This post was written in collaboration with Eva Galperin of EFF.
On April 6, Russian math instructor Dmitry Bogatov was arrested in Moscow and charged with “preparing to organize mass disorder” and making “public calls for terrorist activity” due to a gross misunderstanding about the operation of the Tor internet anonymization service. Bogatov is accused of authoring a series of online posts published to the sysadmins.ru discussion platform on March 29 under the username “Ayrat Bashirov.” One post called for protesters to attend an unsanctioned, anonymously organized demonstration on April 2 with “rags, bottles, gas, turpentine, styrofoam, and acetone.” Another post linked to the music video for Kanye West’s “No Church in the Wild,” described by investigators as “a video recording with insubordination to the legal demands of the police, and mass disorder.”
The posts appear to have come from the IP address of a server located in Bogatov’s home, but this server is a part of the Tor network—an exit node that routes anonymous traffic from all over the world and makes it appear to have originated from that computer.
There is considerable evidence that Bogatov did not post the content at issue. According to a Global Voices report, “Surveillance footage shows Bogatov and his wife leaving a supermarket four minutes before one of the posts was made on March 29. Given that the supermarket is half a kilometer from their home, it is unlikely that Bogatov could have made it home and posted online within four minutes.” Additionally, “Ayrat Bashirov” has continued posting on the forum and has even exchanged messages with an Open Russia journalist explicitly denying that he is Bogatov.
Tor exit node operators mistakenly accused of crimes committed from their exit nodes is nothing new. This is one of the reasons that EFF cautions against running an exit node in your home in its Legal FAQ for Tor Relay Operators. In the past, law enforcement has always backed down once it had become clear that they had the wrong party.
But rather than acknowledge their mistake, the Investigative Committee (the main federal investigative committee in the Russian Federation) appears to be doubling down. When a judge initially ruled that the charges against Bogatov were not serious enough to justify his continued detention, the Investigative Committee added the second — more serious — charge of inciting terrorism. Days later, the court upheld the additional charges, formally arrested Bogatov, and ordered that he be held until his trial date on June 8.

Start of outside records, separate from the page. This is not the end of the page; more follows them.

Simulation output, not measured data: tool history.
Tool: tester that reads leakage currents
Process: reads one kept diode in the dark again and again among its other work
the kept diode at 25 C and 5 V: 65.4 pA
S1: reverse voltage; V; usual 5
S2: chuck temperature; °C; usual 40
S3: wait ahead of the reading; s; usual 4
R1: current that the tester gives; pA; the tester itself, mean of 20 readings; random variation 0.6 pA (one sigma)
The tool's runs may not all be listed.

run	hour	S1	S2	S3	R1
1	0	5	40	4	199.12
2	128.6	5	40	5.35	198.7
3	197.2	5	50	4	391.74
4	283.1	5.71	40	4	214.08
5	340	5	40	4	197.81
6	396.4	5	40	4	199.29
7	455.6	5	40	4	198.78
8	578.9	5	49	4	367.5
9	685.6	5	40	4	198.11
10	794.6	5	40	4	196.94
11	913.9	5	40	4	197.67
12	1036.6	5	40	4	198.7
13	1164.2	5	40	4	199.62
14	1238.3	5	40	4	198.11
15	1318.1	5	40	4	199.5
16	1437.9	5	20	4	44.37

The arrest comes in midst of an online crackdown related to anti-corruption protests in cities across Russia on April 2. The protests have resulted in the arrest of hundreds of individuals, including Leonid Volkov, who was arrested for having livestreamed the protests. Volkov was detained for ten days, and as a result was unable to attend RightsCon, where he was scheduled to speak about Russian surveillance systems.
As global organizations working to defend human rights, Access Now and EFF condemn Dmitry Bogatov’s continued detention and the detention of others by Russia or other governments for exercising their human rights or facilitating increased internet security. Put simply: running a Tor exit node is not a crime and Tor exit node operators should not be treated like criminals.